Appearance
Data Sets
Data sets define the data that can be presented in visualisations within AireFrame. This page describes the different types of data sets and how to create them.
Once you have created a data set, they can be used within data pipelines which form the basis of visualisations.
WARNING
A data set cannot be edited once it has been created. If you need to make changes, you will need to create a new data set.
TIP
Data sets can only be deleted if they are not being used by any data pipelines, or composite data sets.
Source Data Sets
A source data set defines data that is extracted directly from a data source.

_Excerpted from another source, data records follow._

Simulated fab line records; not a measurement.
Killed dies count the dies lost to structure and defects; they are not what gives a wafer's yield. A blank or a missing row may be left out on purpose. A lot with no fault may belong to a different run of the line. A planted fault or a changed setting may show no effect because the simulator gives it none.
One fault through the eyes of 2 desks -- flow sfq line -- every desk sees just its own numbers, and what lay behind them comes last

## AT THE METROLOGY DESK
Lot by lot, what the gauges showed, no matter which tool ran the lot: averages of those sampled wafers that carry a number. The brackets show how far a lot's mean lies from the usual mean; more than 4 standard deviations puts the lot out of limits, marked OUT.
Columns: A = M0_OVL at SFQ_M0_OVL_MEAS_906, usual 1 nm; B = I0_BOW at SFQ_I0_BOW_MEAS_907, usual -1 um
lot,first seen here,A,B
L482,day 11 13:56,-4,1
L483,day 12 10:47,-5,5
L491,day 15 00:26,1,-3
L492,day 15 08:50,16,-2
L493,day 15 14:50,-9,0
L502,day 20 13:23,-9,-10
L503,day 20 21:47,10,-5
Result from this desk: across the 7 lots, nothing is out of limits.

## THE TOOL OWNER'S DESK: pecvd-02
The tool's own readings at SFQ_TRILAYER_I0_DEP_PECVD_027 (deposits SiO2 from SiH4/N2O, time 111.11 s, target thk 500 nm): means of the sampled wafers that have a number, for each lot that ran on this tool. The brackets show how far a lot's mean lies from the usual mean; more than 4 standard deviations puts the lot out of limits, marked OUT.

To create a data extract, you must provide a JSON definition that describes the data you want to extract. This is specific to the data source you are using. More information about the definitions for the bundled data source definitions are available:
- AireFrame (Internal)
- AireForms
- AireFlow
- AireGlu - JSON definition is determined by the schema returned from this user-configured endpoint
TIP
AireFrame uses the Monaco editor to provide syntax highlighting and code completion.
Use the keyboard shortcut Ctrl + Space
to bring up the code completion menu.
Subject Identifier
For some data sources you will need to specify what subject identifier should be passed down to the data source to extract the data.
The options are:
- Internal - AireFrame's internal UUID-based identifier
- External - The identifier received from the subject provider
- Custom Field - Any required custom field (configurable on the subject configuration page).
WARNING
If you use a custom field as the subject identifier, you must ensure that the field is populated for the subject(s) being viewed. An error will occur if the field is not populated.
Composite Data Sets
A composite data set allows you to combine data from multiple source data sets into a single data set. This is useful when you want to create visualisations over data from multiple sources.
TIP
Composite data sets can only be created from cacheable source data sets.
It is important to note that no ordering is applied to the data points in a composite data set. The displayed order is determined by the visualisation configuration that uses the data set.
Stacked Data Sets
A stacked data set combines multiple data sets by 'stacking' the data points on top of each other.
To do this you define stacked fields, which contain one or more related fields from the source data sets. All fields within a stacked field must have the same data type.
Example
Given these two data sets:
A1 | A2 |
---|---|
1 | "A" |
2 | "B" |
B1 | B2 |
---|---|
101 | "Y" |
102 | "Z" |
We define two stacked fields:
Field 1
with fieldsA1
,B1
Field 2
with fieldsA2
,B2
We would get the following stacked data set:
Field 1 | Field 2 |
---|---|
1 | "A" |
2 | "B" |
101 | "Y" |
102 | "Z" |
Linked Data Sets
A linked data set allows you to link related data points across multiple data sets. For example, you may want to show information about a form submission alongside a task for that form submission.
TIP
Data points are always linked by subject, it is not possible to link data points across subjects.
To do this you must define a pipeline for each source data set. There are a few requirements for the pipeline:
- Each pipeline must contain at least one aggregator to ensure only a single data point is returned from each source data set for linking.
- Each pipeline must return a unique set of field keys to ensure there is no overlap between the data points returned from each source data set.
- All output field keys are prefixed with the source data set key
Example
Given these two data sets:
A
1 | 2 |
---|---|
1 | "A" |
2 | "B" |
B
1 | 2 |
---|---|
101 | "Y" |
102 | "Z" |
We define a pipeline for each data set:
- For data set A, we use the max by aggregator based on column
1
- For data set B, we use the min by aggregator based on column
1
We would get the following linked data set:
A_1 | A_2 | B_1 | B_2 |
---|---|---|---|
2 | "B" | 101 | "Y" |
There is a further option to group by correlation id. For this to work correctly, the correlation ids must match across the data sets.
Correlation Id Grouping Example
Given these two data sets:
A
Correlation Id | 1 | 2 |
---|---|---|
"c1" | 1 | "A" |
"c2" | 2 | "B" |
B
Correlation Id | 1 | 2 |
---|---|---|
"c1" | 101 | "Y" |
"c1" | 102 | "Z" |
"c2" | 102 | "Z" |
We define a pipeline for each data set:
- For data set A, we use the max by aggregator based on column
1
- For data set B, we use the min by aggregator based on column
1
We would get the following linked data set:
Correlation Id | A_1 | A_2 | B_1 | B_2 |
---|---|---|---|---|
"c1" | 1 | "A" | 101 | "Y" |
"c2" | 2 | "B" | 102 | "Z" |